1. In the case of the New Testament the available materials for the use of the textual critics are of the three classes just mentioned Greek manuscripts, ancient versions, and quotations from the New Testament books in early Christian writings. Such quotations are numerous because there quickly sprang up a rich Christian literature, increasing from the last quarter of the first century, in which the sayings of Jesus and the teachings of the apostles were widely repeated. These patristic quotations, as they are called, though not always accurate and, therefore, not of the highest value, are nevertheless much esteemed for the collateral evidence which they afford in judging what the original text must have been. Likewise the versions that were early produced, because the new religion rapidly spread among peoples of various languages, and that antedate the oldest manuscripts, are of great worth in helping to determine the still earlier source or sources from which they were made. At least one of these versions, the Syriac, dating from the second century, is of extreme importance. But the principal materials are the manuscripts, of which more than 3,800 are known and catalogued, while it is believed that two or three thousand others exist which have not yet been collated. Among the chief of these known manuscripts there are, as stated in a previous chapter, two which belong to the fourth century—Codex Sinaiticus, at St. Petersburg, and Codex Vaticanus, at Rome. Two others belong to the fifth century —Codex Alexandrinus, at London, and Codex Ephraemi, at Paris. There is still another, Codex Bezae, which some authorities place in the fifth century, and some in the sixth.° All the rest are of later dates»
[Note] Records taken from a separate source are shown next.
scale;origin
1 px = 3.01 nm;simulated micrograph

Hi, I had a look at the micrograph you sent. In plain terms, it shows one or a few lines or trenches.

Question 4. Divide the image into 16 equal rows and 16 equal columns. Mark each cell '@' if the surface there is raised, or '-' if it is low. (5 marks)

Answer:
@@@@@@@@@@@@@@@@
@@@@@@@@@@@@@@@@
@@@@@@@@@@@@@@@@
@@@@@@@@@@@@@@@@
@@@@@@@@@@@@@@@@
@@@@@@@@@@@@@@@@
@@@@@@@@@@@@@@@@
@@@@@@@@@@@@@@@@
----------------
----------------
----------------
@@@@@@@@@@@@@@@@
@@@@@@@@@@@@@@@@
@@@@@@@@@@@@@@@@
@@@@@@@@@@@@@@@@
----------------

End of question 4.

With such materials at their service, the textual critics have studied them with wonderful patience. The variations have been carefully noticed, recorded and published, along with the evidence supporting them. The interpretation of this evidence opens the way for differences of judgment, and the experts are not altogether agreed on many details; in fact the work of this great department of scientific investigation is still going on. Hence a perfectly satisfactory text has not yet been constructed. Progress is being made, however, and the scholars hope to produce in the course of time a critical Greek text of the New Testament superior to any heretofore in use, and far superior to that from which most of our English translations have been made.

But it should not be inferred from the fore-going remarks that the uncertainties about the text of the New Testament are of serious moment, as affecting our understanding of the essential purport of its various writings. The different readings are, indeed, numerous, but the vast majority of them are of trifling significance, and it may be said with emphasis that the labors of the textual critics have immensely substantiated, instead of invalidating, the sources of our information regarding the teachings of the Christian Scriptures. We know now better than scholars ever knew before what Jesus and the apostles actually did and said.

2. The textual criticism of the Old Testament presents quite a different situation. There are, indeed, as in the case of the New Testament, the same classes of materials, namely : manuscripts, versions, and ancient quotations; and, in addition, extensive paraphrases called Targums, and a great mass of commentary notes and explanations composing what is known as the Talmud. But the extant Hebrew manuscripts are of comparatively recent date, the oldest being no earlier than the ninth century of our era; and these are not in the same form, or even in exactly the same language, as those which the Old Testament Scriptures originally bore. The ancient Hebrew which was spoken and written by the’ Israelites prior to the Exile, and which the earliest and most important books of the Old Testament employed, was greatly modified by the breaking-up of the nation and its contact with other peoples through the Babylonian captivity and subsequent events. While this purer language continued to be used in writing and copying the sacred books, so that they were all produced and preserved in it down to the Maccabean period, yet it was gradually superseded by the Aramaic dialect, both in common speech and in ordinary writing. Hence it became the tendency and the practice to trans-literate the Scriptures into the Aramaic, and in the time of Christ they probably existed altogether in this language, except the Samaritan Pentateuch and the Greek translation, called the “Septuagint.” The Samaritan Pentateuch, dating from the fourth century B. C., preserves the ancient Hebrew with slight modifications, while two other similar specimens of it are found in the inscription on the Moabite Stone (about 890 B.C.) and in that on the Pool of Siloam (about 700 B.C.).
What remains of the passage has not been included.